Wednesday, December 24, 2008

Reminder

You may have seen news reports last weekend about Baghdad celebrating Christmas publicly this year for the first time. I noticed that the pictures all seemed to be of Santa Claus and his elves, so I am not sure what message exactly was being sent. But it seems to have been peaceful. Perhaps the organizers thought that Santa Claus has become practically a secular image and would not create religious tensions. Apparently many of those who came to the party were Muslims, happy to have any reason to celebrate.

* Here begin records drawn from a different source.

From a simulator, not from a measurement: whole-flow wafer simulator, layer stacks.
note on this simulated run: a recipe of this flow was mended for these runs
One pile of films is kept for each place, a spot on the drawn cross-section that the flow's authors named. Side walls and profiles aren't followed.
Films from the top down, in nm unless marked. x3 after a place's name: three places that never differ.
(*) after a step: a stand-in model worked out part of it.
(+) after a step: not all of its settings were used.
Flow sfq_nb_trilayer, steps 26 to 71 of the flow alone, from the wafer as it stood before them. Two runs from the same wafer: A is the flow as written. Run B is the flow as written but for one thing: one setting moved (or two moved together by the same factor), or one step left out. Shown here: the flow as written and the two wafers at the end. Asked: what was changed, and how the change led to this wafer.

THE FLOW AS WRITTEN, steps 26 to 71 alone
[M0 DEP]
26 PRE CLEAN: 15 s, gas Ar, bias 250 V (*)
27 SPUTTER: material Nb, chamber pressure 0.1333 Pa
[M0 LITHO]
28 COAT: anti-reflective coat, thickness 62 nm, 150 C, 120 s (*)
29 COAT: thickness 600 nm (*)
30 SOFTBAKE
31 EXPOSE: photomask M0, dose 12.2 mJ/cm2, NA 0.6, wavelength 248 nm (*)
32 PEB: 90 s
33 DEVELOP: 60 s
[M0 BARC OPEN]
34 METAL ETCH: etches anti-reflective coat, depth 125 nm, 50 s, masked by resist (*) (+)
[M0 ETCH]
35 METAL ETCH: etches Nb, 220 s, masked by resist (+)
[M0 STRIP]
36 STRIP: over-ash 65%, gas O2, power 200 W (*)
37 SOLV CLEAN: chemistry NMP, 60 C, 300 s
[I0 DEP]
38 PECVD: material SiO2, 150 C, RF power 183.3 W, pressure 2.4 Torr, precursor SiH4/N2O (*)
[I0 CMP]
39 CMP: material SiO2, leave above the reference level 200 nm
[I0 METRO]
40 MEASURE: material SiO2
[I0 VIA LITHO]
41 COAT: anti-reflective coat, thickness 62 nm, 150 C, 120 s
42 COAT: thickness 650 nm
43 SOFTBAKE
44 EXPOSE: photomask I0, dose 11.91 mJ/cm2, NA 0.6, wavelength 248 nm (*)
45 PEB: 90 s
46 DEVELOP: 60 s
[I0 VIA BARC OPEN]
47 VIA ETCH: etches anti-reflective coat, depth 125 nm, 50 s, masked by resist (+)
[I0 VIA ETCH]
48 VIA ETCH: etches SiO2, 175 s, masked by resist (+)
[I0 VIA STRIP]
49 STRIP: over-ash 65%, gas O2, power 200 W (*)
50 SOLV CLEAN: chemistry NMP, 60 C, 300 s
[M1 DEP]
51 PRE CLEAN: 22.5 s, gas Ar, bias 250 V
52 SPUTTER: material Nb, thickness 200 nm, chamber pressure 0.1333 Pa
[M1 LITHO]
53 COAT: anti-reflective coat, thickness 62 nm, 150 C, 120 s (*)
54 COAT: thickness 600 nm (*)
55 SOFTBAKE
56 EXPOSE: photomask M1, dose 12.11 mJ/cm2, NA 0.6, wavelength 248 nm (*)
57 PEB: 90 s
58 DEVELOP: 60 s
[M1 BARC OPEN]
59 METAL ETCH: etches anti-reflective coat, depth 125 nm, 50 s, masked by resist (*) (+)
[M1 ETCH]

The following report from CNN, however, highlights the ongoing tragedy of Christians in Iraq. My friend, Archbishop Sleiman, is the Roman Catholic archbishop of Baghdad, but most Roman Catholics there are actually from other countries (Philippines, France, etc.) The Christians native to Iraq, while in communion with Roman Catholics and accepting of the pope, are mostly Chaldean Rite. Keep all of them in your prayers.

Iraq Christians face 'bleak future'

By Joe Sterling
CNN

(CNN) -- It's a bittersweet Christmas season for Joseph Kassab, who grew up in Iraq under Saddam Hussein's Baathist regime and now lives in Detroit, Michigan. Tempering the season's joy is his concern for fellow Iraqi Christians, who have endured killings, displacement and daily intimidation.

Christians in Iraq face a "bleak future," said Kassab, executive director of the Chaldean Federation of America, a nonprofit group that helps Iraqi Christians.

"We are heading for a demise," he said. "It's getting to the point where it might be an ethnic cleansing in the future."

A recent U.S. government report focused on the plight of Iraq's Christian minority. U.S. diplomats and legislators are worried, too.

"I think the Christians are caught in the middle of a horrible situation," said U.S. Rep. Anna Eshoo, a California Democrat of Assyrian and Armenian ancestry.

She said Iraqi Christians are suffering as a result of "religious cleansing," and she has urged more help for minorities who have fled their homes in Iraq.

The Iraqi government has worked to be inclusive and accepting toward Christians, but daily intimidation has cowed the Christian community, with crosses removed from churches, priests afraid to wear their clerical garb, the faithful reluctant to attend church, and churches hiring private security guards.

Iraq's Christian population has fallen from as many as 1.4 million in 2003 to between 500,000 and 700,000 more recently, according to the U.S. Commission on International Religious Freedom.

A recent commission report outlined chilling abuse that Christians suffer in Muslim-dominated Iraq. It sounded an alarm about the treatment of minorities such as Chaldo-Assyrian Christians, an ancient people who embraced the Christian faith in its early years and still speak a form of Aramaic, the language of Jesus.

The community has endured displacement, killings and kidnappings, with churches being attacked and occupied.

The U.S. State Department's International Religious Freedom Report for 2008 says two-thirds of Christians in Iraq are Chaldeans, a branch of the Catholic Church. Almost a third are from the Assyrian Church of the East. The rest include Syriac Christians, who are Eastern Orthodox; Armenians, both Roman Catholic and Eastern Orthodox; and Anglicans and other Protestants.

Christians and other minorities represented about 3 percent of Iraq's population before 2003, but many have fled to Jordan, Syria, Lebanon, Turkey, and other countries.